I can’t doubt that there is truth in both of these sets of claims. It is difficult at the same time to ignore that arguments for and against MOOCs look past each other in crucial respects; and leave precious little ground between them. What the accounts do share is an assumption that MOOCs will transform or “revolutionize” the landscape of higher education (for good or ill). Either MOOCs will be agents for elevating some in the less advantaged and underserved corners of the world; or MOOCs are instruments for extracting bodies from classrooms and tenure-track lines from university departments. The somewhat high-flown claims to educate and elevate underserved populations of the globe, often based on stray anecdote, are offered independently of any more substantive claim about the specific learning communities who benefit (or stand to benefit) from MOOCs. Similarly, claims about the profit motives animating the companies offering MOOCs subordinate all discussion of MOOCs to the ideological positions that they supposedly exist to promote. The designs attributed to MOOCs, and to the instructors who offer MOOCs, are such as foreclose discussion rather than promote it.
While both accounts of MOOCs envision significant future consequences from their implementation, moreover, neither says very much about actually-existing MOOCs. The MOOC has become a repository for utopian and dystopian narratives about the present and future directions of higher ed. As a result, this or that fact about MOOCs is often considered (or not) insofar as it confirms the prevailing theory about them. 150,000 signing up for a class demonstrates a clear hunger on the part of many across the globe for access to a quality education; this fact authorizes enlarged claims for the ability to transform higher education by bringing MOOCs to the masses. Similarly, the replicability of the digital medium -- and the fact that course content such as video lectures, once made, do not necessarily need to be re-made each year -- is conceived as a key to how MOOCs will force everyone in higher ed to make do (not do more) with less: less student-faculty interaction, fewer tenure-track professors, down the road the prospect of fewer instructors (the majority of them adjuncts already) paid to teach in college classrooms.
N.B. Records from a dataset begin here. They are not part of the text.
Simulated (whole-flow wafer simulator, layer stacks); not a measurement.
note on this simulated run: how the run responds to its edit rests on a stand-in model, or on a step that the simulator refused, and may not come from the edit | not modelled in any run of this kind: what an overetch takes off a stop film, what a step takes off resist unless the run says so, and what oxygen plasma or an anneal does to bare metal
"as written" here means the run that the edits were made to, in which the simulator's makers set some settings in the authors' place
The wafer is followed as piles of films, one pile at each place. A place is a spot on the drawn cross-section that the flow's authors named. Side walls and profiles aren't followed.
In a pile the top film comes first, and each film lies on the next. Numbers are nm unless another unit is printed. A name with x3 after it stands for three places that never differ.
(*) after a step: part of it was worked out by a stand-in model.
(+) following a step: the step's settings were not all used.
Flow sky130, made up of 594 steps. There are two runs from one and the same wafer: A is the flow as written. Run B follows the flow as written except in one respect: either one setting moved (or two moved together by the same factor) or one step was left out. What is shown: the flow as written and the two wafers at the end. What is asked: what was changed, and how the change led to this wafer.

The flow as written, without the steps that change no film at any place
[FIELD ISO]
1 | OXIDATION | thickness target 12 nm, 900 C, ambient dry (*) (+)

In addition to fears that MOOCs will reinforce ongoing trends of budget cuts, adjunctification and layoffs of college teaching staff, another legitimate concern is that MOOCs will—by helping some schools with their branding strategies—have the effect of consolidating elite privilege with a few schools and the “superprofessors” (themselves overwhelmingly white and male) who teach MOOCs, leaving other lesser-ranked schools struggling to compete against a lower-priced virtual curriculum. The fear is that MOOCs will facilitate the emergence of two tiers in higher ed offerings: the “real” version, available only to the students whose families can afford the exorbitant tuition, or who survive by taking out massive student loan debts); and the second-rate online version. With proposals on the table such as California’s Senate Bill 520, which would grant college credit for certain approved online courses, and Coursera’s recent announcement that they will sell their MOOCs to 10 public universities in the US, these fears are unfortunately very real. I hope to see more MOOCs spring up to contest that sense of inevitable recentering of authority from within the elite universities that host them. However difficult the task may prove to be, we need to disentangle the genuinely democratizing outreach work done by online education from its re-inscription of elite privilege.
These are important and pressing concerns. By the same token, they hardly exhaust all that can be said about MOOCs today. A host of important questions about the creation and implementation of MOOCs -- about course content, mode of learning, assessment, and so on -- should not be lost amidst conversations about the larger tendency (whether benevolist and democratizing, or insidious and corporatizing) to which MOOCs properly belong. The movement of classroom tasks and functions online learning presents opportunities as well as risks; we should understand both. In an essay written late last year I tried to look without blinders at MOOCs, and to reflect both on the risks associated with their format and implementation as well as on their potential as instruments of learning and encounter. I wrote at the time that it wasn’t my intention "to defend the MOOC so much as...to hold open some alternative futures for it." For these alternative futures to emerge there needs to be vision, will, and coordinated effort on the part of many in higher ed. I am still willing at least to entertain the possibility that MOOCs may turn out to be an enabling, positive invention, while I acknowledge indicators that point in the direction of their being a lamentably misguided one. But the rush to condemn and dismiss online courses may be as fundamentally mistaken as the rush to anoint them the future of higher education.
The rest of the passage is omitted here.